Every time it seems as if it is on the way to the showers for a refreshing clean up, it takes a wrong turn.

The current bad smell that just won’t go away is that emanating from the Global Restructuring Group. You may recall that the now-closed unit dealt with distressed business borrowers and has been the subject of a number of fairly devastating reports about its conduct.

The latest revelations have hinted at Treasury involvement in some of its very bad decisions. Meanwhile, the Financial Conduct Authority is still in the crosshairs of a small army of critics for its decision not to take action against it.

Business lending was not a regulated activity during the period in question, but then, neither were Libor interest rates and foreign exchange trading when traders were trying to fix them, and the regulator managed to get creative enough to levy heavy fines as a result.

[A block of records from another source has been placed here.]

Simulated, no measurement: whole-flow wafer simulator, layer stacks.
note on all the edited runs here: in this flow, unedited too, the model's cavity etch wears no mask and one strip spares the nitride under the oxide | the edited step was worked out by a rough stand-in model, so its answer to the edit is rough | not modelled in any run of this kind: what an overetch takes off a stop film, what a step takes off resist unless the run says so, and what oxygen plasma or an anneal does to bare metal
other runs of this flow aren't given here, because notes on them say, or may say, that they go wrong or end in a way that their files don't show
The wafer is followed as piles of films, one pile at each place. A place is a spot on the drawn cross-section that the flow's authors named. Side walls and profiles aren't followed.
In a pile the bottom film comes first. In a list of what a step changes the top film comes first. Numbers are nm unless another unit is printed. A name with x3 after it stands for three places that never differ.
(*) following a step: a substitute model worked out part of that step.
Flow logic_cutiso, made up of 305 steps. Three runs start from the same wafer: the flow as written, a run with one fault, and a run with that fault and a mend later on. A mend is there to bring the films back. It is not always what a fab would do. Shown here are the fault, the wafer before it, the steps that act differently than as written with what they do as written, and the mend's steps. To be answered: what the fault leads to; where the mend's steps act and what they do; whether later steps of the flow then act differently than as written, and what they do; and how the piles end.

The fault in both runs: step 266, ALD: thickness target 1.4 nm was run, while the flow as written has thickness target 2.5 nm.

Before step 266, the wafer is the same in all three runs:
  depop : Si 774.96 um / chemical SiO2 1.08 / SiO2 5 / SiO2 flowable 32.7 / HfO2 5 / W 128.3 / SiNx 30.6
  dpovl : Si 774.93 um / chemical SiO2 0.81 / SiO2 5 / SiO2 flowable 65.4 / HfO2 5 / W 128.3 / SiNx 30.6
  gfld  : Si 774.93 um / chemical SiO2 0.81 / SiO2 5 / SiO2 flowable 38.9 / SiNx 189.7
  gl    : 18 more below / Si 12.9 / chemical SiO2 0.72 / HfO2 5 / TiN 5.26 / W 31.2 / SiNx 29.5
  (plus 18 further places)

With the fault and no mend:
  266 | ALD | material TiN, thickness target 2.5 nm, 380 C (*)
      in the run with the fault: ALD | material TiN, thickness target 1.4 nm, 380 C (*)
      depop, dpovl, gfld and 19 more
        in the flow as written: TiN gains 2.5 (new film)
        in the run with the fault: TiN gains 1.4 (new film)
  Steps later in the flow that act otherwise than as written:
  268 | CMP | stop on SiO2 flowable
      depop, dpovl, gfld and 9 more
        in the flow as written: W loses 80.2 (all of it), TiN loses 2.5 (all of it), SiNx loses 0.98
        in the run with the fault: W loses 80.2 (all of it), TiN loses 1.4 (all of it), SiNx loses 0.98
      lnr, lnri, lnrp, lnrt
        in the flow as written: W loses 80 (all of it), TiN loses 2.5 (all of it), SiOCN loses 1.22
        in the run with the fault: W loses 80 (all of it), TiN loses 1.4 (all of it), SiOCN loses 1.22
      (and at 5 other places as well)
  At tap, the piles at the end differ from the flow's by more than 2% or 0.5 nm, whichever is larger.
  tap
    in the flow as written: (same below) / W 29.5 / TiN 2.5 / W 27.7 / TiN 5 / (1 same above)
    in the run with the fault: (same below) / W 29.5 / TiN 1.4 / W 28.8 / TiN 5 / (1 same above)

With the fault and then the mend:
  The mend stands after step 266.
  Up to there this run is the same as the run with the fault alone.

It’s true that we've already had multiple inquiries and commissions into banking. Andrew Tyrie’s Parliamentary Commission into Banking Standards made the industry safer by creating a wall between casino banking and the everyday deposit taking and lending that we all rely on. There is, today, more accountability for top executives than there was in the past. If they make bad decisions that lead to bad outcomes they can expect to feel the regulator’s wrath.

So do we really need another? Perhaps we do.

GRG, the aftershocks from the massive HBOS fraud in the Thames Valley that Lloyds is dealing with, Barclays CEO Jes Staley’s attempt to unmask a whistleblower – they've all raised uncomfortable questions about the way banks conduct themselves, and the way they are regulated, 10 years after the financial crisis, and despite everything that followed. They give the impression of unfinished business.

Thing is, an exercise like Australia’s banks have been going through courtesy of a Royal Commission may have to wait in line behind the rather larger inquiry that will surely be coming into Brexit.

RBS might not have much in the way of moral authority to issue warnings about that, but McEwan was still right to raise the concerns he did. But he really needs to get RBS to a place where it can make people listen.